As an employer, you have a duty of care to look after your staff when their job role could impact their health and safety in some way. So, with winter on the horizon, you should be preparing and implementing additional measures to keep your workers and equipment safe from slippery and windy conditions. Here, we will be sharing our top four tips to help you improve your forklift truck safety this winter.
Equip workers with extended PPE
As it’s a legal requirement for all employers to provide their workers with personal protective equipment (PPE), it’s a given that you’ll already have some clothing and equipment in place to keep your staff safe. However, with winter bringing new challenges including lower temperatures and risks of snow, ice, and rain, it’s key that you establish any winter-related issues your employees may encounter on the job.

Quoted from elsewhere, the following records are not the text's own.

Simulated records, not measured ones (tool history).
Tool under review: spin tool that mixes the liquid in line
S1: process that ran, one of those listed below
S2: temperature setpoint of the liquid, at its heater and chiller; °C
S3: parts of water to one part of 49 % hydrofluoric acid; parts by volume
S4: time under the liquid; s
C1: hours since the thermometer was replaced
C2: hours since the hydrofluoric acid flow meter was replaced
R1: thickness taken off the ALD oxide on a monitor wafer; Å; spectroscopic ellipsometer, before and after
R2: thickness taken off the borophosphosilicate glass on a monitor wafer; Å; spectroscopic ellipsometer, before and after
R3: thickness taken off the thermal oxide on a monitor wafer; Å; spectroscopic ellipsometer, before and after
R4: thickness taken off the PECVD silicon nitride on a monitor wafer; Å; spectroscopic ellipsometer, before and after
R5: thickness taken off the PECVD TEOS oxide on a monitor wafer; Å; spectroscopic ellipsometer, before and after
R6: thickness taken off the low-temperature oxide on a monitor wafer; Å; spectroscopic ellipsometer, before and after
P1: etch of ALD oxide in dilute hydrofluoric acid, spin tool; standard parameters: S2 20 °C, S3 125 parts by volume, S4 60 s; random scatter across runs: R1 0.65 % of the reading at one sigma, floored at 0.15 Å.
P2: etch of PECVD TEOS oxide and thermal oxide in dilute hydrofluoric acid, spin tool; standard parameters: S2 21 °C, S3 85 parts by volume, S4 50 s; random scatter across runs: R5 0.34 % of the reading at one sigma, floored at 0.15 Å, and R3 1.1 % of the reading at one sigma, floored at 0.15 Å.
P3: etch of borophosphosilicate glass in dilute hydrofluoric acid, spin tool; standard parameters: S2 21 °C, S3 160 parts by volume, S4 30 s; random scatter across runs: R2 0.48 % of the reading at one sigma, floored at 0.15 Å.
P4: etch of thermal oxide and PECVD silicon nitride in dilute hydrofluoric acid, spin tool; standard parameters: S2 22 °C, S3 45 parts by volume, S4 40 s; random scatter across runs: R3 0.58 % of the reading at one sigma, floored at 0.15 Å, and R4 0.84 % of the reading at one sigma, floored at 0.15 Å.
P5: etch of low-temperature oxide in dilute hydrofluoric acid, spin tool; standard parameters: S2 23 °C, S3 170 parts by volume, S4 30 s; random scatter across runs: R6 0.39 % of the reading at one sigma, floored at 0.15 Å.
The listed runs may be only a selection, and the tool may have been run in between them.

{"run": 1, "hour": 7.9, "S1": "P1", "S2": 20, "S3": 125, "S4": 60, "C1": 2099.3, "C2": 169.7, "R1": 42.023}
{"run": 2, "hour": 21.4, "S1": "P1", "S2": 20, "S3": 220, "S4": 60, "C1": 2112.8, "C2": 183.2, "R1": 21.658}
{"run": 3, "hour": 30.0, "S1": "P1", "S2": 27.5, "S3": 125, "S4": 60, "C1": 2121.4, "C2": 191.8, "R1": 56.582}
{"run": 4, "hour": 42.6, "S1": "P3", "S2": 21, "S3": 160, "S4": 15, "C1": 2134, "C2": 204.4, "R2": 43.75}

The most obvious issue you will have to address is the clothing that your workers are provided with — more specifically, the number of layers they have and the warmth they provide. You should be providing your staff with both thick and thin layers that they can combine according to the temperature, as well as gloves and hat liners to keep their hands and ears warm. These should be made of insulative materials such as thermal, fleece or Gortex to lock in body heat, as well as being weather- and waterproof.
Additionally, you will need to think about the reduced visibility that winter brings and how you can ensure your workers are clearly seen on site. PPE specialists Zoro have a range of high visibility workwear from trousers, to vests, T-shirts and bodywarmers which incorporate reflective material so your staff can be seen at all times.
Prepare your forklifts for winter weather
With wind, rain, and snow all picking up in winter, it’s important that you consider protecting both the forklift and its operator with a cover. These can range from a typical plastic cover to a metal cab or sturdier canopy type but, in general, it’s advised to steer clear of thin vinyl varieties which can easily get damaged by treacherous conditions.
It’ll also be crucial to look at the type of tyres your forklift has and whether these are suitable for any current or upcoming bad weather. We advise that you look at the traction on the tyres you have and consider substituting them for pneumatic ones that will provide more grip. However, do note that these are usually only used for vehicles that carry heavy loads. If these aren’t appropriate for your forklift, you can get the same effect with tyre chains and valves. We would suggest checking the manufacturer’s handbook for your forklift to see if your tyres can be changed to winter ones first.
Ensure your site is winter-ready
It’s crucial that you take a look around your site before winter sets in and create a safety plan. This can include things such as identifying areas that will be a slip hazard and will need extra gritting, or spots which will need additional lighting. We recommend installing floodlights to ensure your staff can all be seen, making it easier for the forklift operator to follow the safest route across the site. If your forklift spends time going from outdoor to indoor locations — such as warehouses — it’ll be important to lay down some water-absorbing mats at entranceways to prevent the floors becoming slippery. The best mats are made from nitrile and have two layers, the lower of which is used to collect water.
Additionally, the reduced visibility and shorter daylight hours may make it difficult for your staff to assess dangerous situations properly, so it’s important to have reflective signage so they can avoid any risks of injury. This will also be helpful for forklift truck drivers in indicating when there are steeper parts of land or if there are any sharp corners coming up.
Re-train your staff
While all of the above are worthwhile measures to think about to protect both your workers and equipment during winter, it’s also important to note that when you implement new processes your staff will need to be trained in them. This could be something as simple as running them through how to wear a new piece of PPE or something a little more complicated like changing a forklift’s tyres.
You can choose to either do these things yourself or to outsource a professional to come and do the training for you. For more details on training your staff, we recommend you visit the HSE’s brief guide to health and safety training — it covers everything from why you need training to how to check it has worked.
Preparing your site for winter can seem daunting when there’s so much to think about, but hopefully our four tips will help you to get started. For further details and legislation, we advise you check the HSE website.